The Auditor-General of the Federation, Anthony Ayine, made the demand during a recent orientation programme for the 469 legislators-elect for the Senate and House of Representatives. Ayine’s focus was on the “Role of the National Assembly in promoting accountability.” The deeply concerned AGF simply continued from where his immediate past predecessor, Samuel Ukura, stopped.

The importance of the AGF office is expressed in Section 85 (4) of the Constitution, evident in its power “…to conduct periodic checks of all government statutory corporations, commissions, authorities, agencies….” Annually, its report is submitted to the parliament for action.  Curiously, the reports spanning 16 years have been neglected by the legislators, despite being among the best paid globally. “Corruption has stifled economic growth and development in our country,” says Ayine, who stressed that the implementation of the reports’ recommendations will bode well for transparency and accountability in the system.

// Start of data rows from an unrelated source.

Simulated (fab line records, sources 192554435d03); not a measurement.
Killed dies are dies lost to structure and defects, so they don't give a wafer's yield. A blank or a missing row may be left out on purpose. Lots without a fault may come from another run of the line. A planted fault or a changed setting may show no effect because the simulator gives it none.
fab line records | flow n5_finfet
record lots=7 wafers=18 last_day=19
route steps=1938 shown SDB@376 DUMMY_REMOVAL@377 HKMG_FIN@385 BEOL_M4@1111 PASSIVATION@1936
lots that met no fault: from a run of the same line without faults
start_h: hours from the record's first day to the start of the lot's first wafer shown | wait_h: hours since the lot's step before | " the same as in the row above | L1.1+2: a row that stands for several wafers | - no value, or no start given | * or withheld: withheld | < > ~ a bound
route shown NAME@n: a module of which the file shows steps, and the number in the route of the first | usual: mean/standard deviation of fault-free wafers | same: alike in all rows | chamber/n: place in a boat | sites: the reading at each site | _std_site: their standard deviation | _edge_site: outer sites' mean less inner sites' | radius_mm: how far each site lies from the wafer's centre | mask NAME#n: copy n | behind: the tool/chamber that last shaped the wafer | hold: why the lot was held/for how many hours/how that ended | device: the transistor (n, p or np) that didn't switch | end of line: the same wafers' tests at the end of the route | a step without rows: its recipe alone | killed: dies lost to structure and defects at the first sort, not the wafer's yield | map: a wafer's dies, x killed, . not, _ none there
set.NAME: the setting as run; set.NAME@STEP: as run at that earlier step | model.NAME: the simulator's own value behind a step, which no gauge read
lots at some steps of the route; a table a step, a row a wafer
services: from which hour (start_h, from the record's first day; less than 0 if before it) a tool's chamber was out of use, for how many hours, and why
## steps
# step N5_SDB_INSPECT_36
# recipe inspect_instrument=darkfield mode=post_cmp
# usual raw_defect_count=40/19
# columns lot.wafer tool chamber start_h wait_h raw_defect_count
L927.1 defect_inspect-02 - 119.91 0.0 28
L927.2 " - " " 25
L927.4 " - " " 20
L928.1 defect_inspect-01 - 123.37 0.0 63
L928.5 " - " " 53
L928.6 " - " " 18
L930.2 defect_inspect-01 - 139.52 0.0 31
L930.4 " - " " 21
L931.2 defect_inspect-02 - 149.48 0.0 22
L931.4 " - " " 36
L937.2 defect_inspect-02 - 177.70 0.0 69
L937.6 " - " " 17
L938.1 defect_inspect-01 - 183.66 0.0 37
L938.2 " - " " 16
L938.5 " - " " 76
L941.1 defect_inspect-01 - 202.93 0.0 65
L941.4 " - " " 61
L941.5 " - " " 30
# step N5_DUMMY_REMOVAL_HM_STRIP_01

Any audit report can only be fully considered when a parliament takes a resolution on it and transmits same to the Executive for necessary action. But this ritual is preceded by a painstaking scrutiny of the audit report and summonses of indicted public officials by the Public Accounts Committees of the two chambers of the legislature, whose final reports are considered and adopted in plenary.  So critical is the committee that it is the only parliamentary committee created by the Constitution, in the quest for probity and good governance.

One of the strange elements in the 2016 audit report is the AGF’s observation that 65 government agencies have never submitted their accounts for audit. At a synergy workshop between the House of Representatives Public Accounts Committee and the Department for International Development, United Kingdom, in 2015; Ukura said, “…those reports haven’t been passed to the plenary session, let alone passed to the Executive for implementation.”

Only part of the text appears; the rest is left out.